Imagine having the ability to recall your memories with near perfect precision. As we move into an ever more AI-centric future, that dream looks set to come true. With researchers now having used Stable Diffusion to reconstruct pretty damn accurate, high resolution images by reading human brain waves, we could one day be pulling up images from the annals of our minds without having taken a single photograph.
Researchers Yu Takagi and Shinji Nishimoto, from the Graduate School of Frontier Biosciences at Osaka University, recently wrote a paper outlining how it’s possible to reconstruct high res images (PDF) using latent diffusion models, by reading human brain activity gained from functional Magnetic Resonance Imaging (fMRI), “without the need for training or fine-tuning of complex deep generative models” (via Vice).
Considering we don’t fully understand how the underlying translation happens in the brain, the results from this research are incredible. The fact Takagi and Nishimoto were able to coax high resolution images from the latent space using human brain waves is astonishing.
Alright, they say high resolution, but we’re talking 512 x 512 pixels. Still, it’s a darn sight better than the 256p the competition had managed, and with a much higher “semantic fidelity”, too. In other words, the translations are actually vaguely recognisable, and representative of the original images participants had been shown.
Previous studies involved “training and possibly fine-tuning of generative models, such as GANs, with the same dataset used in the fMRI experiments”, the researchers explain. It’s challenging as these generative models are not only awkward as heck to work with, but the training material is super limited. It looks like the Osaka researchers have been able to circumvent these limitations using Stable Diffusion, and the results are looking genuinely impressive.
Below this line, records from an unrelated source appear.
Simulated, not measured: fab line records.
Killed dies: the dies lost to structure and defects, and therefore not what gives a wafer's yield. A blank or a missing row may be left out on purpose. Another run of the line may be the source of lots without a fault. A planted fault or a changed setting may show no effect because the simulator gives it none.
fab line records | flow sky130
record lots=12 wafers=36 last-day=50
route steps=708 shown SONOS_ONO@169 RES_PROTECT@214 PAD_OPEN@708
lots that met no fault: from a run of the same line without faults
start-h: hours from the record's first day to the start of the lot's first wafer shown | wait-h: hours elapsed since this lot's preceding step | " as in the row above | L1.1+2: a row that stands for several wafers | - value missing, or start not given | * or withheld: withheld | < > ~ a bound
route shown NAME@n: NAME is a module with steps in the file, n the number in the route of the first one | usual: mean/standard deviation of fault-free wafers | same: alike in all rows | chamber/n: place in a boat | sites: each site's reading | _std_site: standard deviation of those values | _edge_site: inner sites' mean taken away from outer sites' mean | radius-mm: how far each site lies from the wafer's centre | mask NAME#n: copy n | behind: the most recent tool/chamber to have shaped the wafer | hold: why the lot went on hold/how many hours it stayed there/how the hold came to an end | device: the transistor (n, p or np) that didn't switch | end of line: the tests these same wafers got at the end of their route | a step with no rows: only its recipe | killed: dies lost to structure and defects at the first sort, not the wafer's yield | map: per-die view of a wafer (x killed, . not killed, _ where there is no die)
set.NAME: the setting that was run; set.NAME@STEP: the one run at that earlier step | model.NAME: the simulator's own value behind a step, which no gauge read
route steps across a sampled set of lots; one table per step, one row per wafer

We’ve all seen the Black Mirror episode. The Entire History of You is a terrifying look into a future in which an implant records our daily life so we can later put every moment under intense scrutiny and ruin our relationships.
But before you consign the idea of using AI for visual recall to the dystopian segment of your brainhole, think of the practical uses! We could one day see nonverbal people, or paralysed people who can’t simply snap a pic of something to show later, able to show us exactly what they’re thinking of by running their brain waves through an artificial intelligence.
As one of the first studies (if not the first) to use diffusion models in this way, it may at least help to paint such algorithms in a better light. Stable Diffusion has come under fire of recent—at least in the art space. Rightly so when some diffusion models scrape the internet and regurgitate the front page of ArtStation, only to be used for some lazy party’s own financial gain.
But if the data is used right, and the ease of training these models can benefit the field of accessibility so people can give accurate representations of their own inner worlds, and communicate in new ways, I’m all for it.